Think small next Saturday

Make no bones about it, it has been an underwhelming year for Scotland’s retailers and no mistake.

Monthly sales have been positive on just two occasions, in January and April, and total sales over a rolling 12-month period to October show a fall of 0.5% on the previous year’s performance.

The dog-eat-dog food retail sector has proven to be 2014’s major battleground with discounters like Aldi and Lidl taking the fight to Tesco, Sainsbury’s and Morrisons.

And what we have seen has not been a momentary, one-off victory.

It has been a sustained assault that has caught the bloated Big Boys off their guard and left them bloodied, battered and bruised.

They have countered with heavy promotions, discounting and incentives at the petrol pumps but the vice-like grip in which they have held the food market for decades has been loosened and continues to weaken.

Scottish Retail Consortium/KPMG figures show the sector is 1.2% down on a rolling 12-month average and the past quarter has seen that rate of decline increase to 2.3%.
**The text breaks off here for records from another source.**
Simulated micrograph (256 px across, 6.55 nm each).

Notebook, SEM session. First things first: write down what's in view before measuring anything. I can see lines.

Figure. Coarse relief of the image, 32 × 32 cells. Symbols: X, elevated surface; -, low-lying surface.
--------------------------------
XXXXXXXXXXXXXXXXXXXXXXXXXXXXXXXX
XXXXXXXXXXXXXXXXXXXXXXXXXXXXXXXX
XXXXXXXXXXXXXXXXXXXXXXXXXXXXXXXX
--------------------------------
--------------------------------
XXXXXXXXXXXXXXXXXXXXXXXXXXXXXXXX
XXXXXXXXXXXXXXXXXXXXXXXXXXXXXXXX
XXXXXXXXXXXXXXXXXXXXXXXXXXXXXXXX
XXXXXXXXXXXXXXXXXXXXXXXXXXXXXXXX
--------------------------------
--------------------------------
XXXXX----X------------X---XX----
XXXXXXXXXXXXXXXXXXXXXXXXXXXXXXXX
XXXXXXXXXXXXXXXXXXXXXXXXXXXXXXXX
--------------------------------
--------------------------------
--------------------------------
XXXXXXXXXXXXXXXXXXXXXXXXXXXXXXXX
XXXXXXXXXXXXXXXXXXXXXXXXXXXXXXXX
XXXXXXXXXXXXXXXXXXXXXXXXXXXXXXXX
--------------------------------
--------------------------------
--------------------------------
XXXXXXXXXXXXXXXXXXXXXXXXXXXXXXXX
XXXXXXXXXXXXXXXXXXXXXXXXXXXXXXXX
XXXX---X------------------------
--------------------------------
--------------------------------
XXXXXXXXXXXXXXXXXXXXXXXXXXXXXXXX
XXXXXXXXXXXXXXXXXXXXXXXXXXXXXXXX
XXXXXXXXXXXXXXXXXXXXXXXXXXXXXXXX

Specific figures aren’t available for how smaller food retailers are coping but it does not take the brain of Britain to work out just how tough things must be for those trying to eke out a living in a crowded marketplace where huge financial muscle is being flexed.

And while things have been slightly better in the non-food sector where there has been a 0.1% improvement in sales over the course of the past year, it is hardly a performance to write home about.

It is in that context that Christmas looms large on the horizon.

For many companies, be it micro, small, medium or large, the next six to eight weeks are crucial.

A poor festive season means closed doors and white-washed windows. And, of course, jobs lost and business dreams shattered.

For the big high street chains getting Christmas right, as Debenhams so spectacularly failed to do last year, is not just a full-time job, it is an obsession.

And it is one that really starts in earnest this week with Black Friday, an invention of the big American retailers that has made its way across the Pond in recent years.

Essentially it is a promotional tool which uses the hook of massive online discounting to set the festive feeding frenzy in train. And boy does it work.

But before you jump on the broadband bandwagon, I’d ask you to remember the thousands of independent retailers who are the real backbone of our high streets but have little or no marketing with which to make a splash.

Small Business Saturday on December 6 is a grassroots movement supported by the likes of the Federation of Small Businesses which is designed to reconnect the digital generation with the retail gems on their doorsteps.

And just think of the difference we, the consumer, could make to our own communities by supporting local small business.

If every one of us pledged to spend even a proportion of our festive budget in our local shops then 2015 will look a lot brighter for thousands of hard-pressed Scottish retailers and their army of workers.

That would be a happy Christmas indeed.